The company enjoys 90 percent repeat business, with most new business coming from referrals. Company revenue stems from 20 percent forced air, and 80 percent plumbing. Of that 80 percent, residential and commercial work is split evenly.

Carder, who has held many local and regional PHCC positions, is now running for the position as PHCC's national vice president. "It's a way for me to give back to the organization some of what they've given to us."

Aaron Wentz, Aaron's Plumbing
Buried, But Not Forgotten

When contractor Aaron Wentz ran the PHCC-produced Professional Product Line TV and radio ads in Kearney, Neb., last year, he had to pull them because they were soon inundated with inquiries. Says Wentz: "Too many leads, too fast." Wentz is so passionate about promoting the value of PHCC that seemingly every member of his community believes "PHCC" is synonymous with professionalism and quality.

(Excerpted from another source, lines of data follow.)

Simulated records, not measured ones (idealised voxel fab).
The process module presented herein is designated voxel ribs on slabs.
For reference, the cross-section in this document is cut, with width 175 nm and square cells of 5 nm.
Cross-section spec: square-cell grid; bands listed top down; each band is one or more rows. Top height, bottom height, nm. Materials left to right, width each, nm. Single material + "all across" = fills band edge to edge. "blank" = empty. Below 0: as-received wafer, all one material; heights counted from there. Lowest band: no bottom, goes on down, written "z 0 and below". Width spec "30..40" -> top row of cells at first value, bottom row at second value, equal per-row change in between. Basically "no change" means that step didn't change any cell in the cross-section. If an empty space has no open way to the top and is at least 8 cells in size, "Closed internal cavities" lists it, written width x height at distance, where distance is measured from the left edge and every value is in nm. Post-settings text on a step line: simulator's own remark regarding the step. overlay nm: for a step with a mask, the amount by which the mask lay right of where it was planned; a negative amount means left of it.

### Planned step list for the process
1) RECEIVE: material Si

But that's the kind of response you'd expect for a guy who was buried alive, not once but twice, in a trenching accident. People remember you, and in Aaron's case, the incident even helped him remember where to place his priorities.

Wentz, at 31 years old and owner of his own plumbing business, recalls his life- and business-altering experience more than two years ago.

On May 4, 1999, while tapping a sewer main in town, Wentz was working on a pipe 13 ft. below grade. At hearing the train-like rumble of falling soil, Aaron's first reflex was to bring an arm up in an arch around his head. Immediately, he leaned against the opposite wall as tons of soil collapsed around him, burying him alive. Nearly 2 ft. of soil covered his head.

Orlin Wentz, his father and employee at the site that morning, ran to his son's aid, digging frantically with his hands at the spot where he last saw him. Cries of help from others soon brought neighbors, paramedics and fire crews. The minutes ticked on.

Wentz never lost consciousness, and recalls a peaceful answer to prayers as images of his life streamed through his mind at lightning speed. Visions of his wife Jane, mother Kay and father Orlin, all employed by his company, and 9-month-old daughter Kayla, stirred his will to survive.

Then there were voices, light and the sudden onset of pain. But just as rescuers cleared his chest, the soil rushed in again, throwing 3 ft. of dirt over his head. This time, though, with one hand pinned behind his back, and a fractured elbow, he had only one hand to raise to his mouth, forming a small pocket of air.

Painfully, Wentz was at last raised from the trench and walked into an ambulance. The crew wore looks of joy, and dismay. There was no logical explanation for what had happened. Covered for 15 minutes, where had the air come from? How is it he wasn't crushed by the weight of the soil?

The story ran nationally because of the uniqueness of his miraculous survival. And that brings us back to Wentz's uncanny ability to promote the association.

Raised Up

Now a master plumber, and president of PHCC's state chapter, Wentz champions PHCC at every chance: His church's softball team sports the PHCC logo on its jerseys; his vans, trucks, uniforms, stationary, business cards, ads and direct mail pieces all prominently display the logo.

And because the company does business in a 100-mile radius of Kearney, their trucks carry the PHCC logo far and wide.

"For me, PHCC is a symbol of professionalism and pride," says Wentz. "We use it to show the community how proud we are of PHCC. That's why we also install PPL products whenever we can.

"The products must be installed by a professional. And the logo's there to remind customers of our dedication and craftsmanship."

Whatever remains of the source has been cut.